Parliament has 'one arm tied behind its back' if women are a rare sight: Theresa May

Parliament has ‘one arm tied behind its back’ if women are a rare sight: Theresa May

Theresa May
More women in elected offices means women’s issues are better heard and will lead to a greater emphasis on improving girls education, childcare, women’s health and preventing gender-based violence, according to UK Prime Minister Theresa May.

She was speaking in the lead up to a major conference in the House of Commons today, which saw female MPs from more than 80 countries come together to discuss challenges for women in government, and how to better improve female representation.

“A parliament where women are a rare sight is a parliament working with one hand tied behind its back; a more representative parliament leads to better decision making, better politics and ultimately better government,” May told the  group of international female MPs at a reception in Downing Street overnight.

She declared that a “woman’s place is in elected office” and spoke as the United States was expected to elect more than 100 women to the House for the first time.

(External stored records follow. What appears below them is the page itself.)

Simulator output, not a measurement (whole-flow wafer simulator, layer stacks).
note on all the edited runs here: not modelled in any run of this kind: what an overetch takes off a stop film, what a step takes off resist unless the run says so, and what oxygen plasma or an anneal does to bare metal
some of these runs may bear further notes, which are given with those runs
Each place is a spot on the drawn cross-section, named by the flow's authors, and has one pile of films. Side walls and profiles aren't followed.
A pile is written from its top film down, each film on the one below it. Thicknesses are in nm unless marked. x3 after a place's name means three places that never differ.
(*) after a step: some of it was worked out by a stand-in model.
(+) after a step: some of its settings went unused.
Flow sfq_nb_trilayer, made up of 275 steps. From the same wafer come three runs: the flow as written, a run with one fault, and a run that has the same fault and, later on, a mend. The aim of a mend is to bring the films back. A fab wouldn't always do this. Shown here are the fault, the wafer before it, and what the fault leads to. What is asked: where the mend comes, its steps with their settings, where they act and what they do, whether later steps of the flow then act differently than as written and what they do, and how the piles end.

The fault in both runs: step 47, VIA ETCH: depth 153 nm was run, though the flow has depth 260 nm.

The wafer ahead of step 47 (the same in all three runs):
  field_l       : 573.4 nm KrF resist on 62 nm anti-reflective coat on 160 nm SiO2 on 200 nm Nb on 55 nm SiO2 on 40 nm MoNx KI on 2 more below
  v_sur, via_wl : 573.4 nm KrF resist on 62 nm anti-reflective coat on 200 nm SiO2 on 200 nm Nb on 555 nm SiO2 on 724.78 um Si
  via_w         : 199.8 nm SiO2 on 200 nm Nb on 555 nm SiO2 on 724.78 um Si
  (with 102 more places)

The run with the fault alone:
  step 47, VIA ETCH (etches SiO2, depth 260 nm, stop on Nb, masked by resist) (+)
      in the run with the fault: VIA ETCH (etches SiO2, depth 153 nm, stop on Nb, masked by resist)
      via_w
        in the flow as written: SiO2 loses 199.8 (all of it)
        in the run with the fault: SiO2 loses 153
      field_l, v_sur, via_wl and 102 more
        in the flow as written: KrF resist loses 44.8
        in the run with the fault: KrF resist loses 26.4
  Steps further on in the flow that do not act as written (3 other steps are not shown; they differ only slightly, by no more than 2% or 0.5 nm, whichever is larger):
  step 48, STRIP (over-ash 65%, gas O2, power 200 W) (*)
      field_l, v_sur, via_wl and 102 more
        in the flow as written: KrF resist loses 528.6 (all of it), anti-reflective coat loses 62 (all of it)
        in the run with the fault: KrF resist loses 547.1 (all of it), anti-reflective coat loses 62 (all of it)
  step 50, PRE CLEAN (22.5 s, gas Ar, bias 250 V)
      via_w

May made the speech during a significant crunch period for the government she leads, with cabinet set to sign off on her Brexit negotiating plan in the coming days.

She said that women currently make up barely a quarter of the world’s nationally elected representatives. While we should not lose sight of how far we have come, there is still a long way to go.

“If we want to see that improve in our lifetimes, then it’s not enough to simply stand by and wait for change to happen. We have to make it happen. And I’m absolutely committed to doing just that.”

The speech was given just weeks before the 100th anniversary of women being able to stand for parliament in the UK, and the 99th anniversary of Nancy Astor becoming the first female MP in the House of Commons.

“Celebrating is something we should be doing this evening. Because today, 2018, we see more female members of parliaments and legislative assemblies around the world than there have ever been,” she said.

“And that is good news for all of the citizens we serve.”

But getting elected is only half the battle. “We also have to make the system work once we are a part of it – and doing so in what is often a male-dominated and male-oriented environment is not always easy,” she said.

“Together, we can overcome challenges, and can get on with what we got into this business to do: contributing to society, responding to the needs of local constituents and making a real difference to people’s lives.

May said that being able to “make a difference” that comes with being a member of parliament is what makes it the best job in world. “It’s a privilege we all enjoy, and one I’d like many more women and girls around the world to aspire to.

She said one of her proudest achievements as Home Secretary was passing the Modern Slavery Act. She also changed the law on parental leave as the Minister for Women and Equalities, enabling both parents to take on caring responsibilities for their child.

May was one of 13 female MPs when she first entered the Commons, today there are 67. She noted that her government is funding nationwide programmes aiming to get more women and girls interested in politics in the UK, while the Department for International Development is running programs in Sierra Leone, Nigeria and Pakistan to help give women a stronger voice in politics.

“Regardless of affiliation or ideology, let’s all work together, let’s learn from each other, let’s build the networks that will allow us to succeed,” she told the female MPs.

“And let’s make sure women and girls know that whatever their views, whatever their party, whatever others may say, a woman’s place is in elected office.”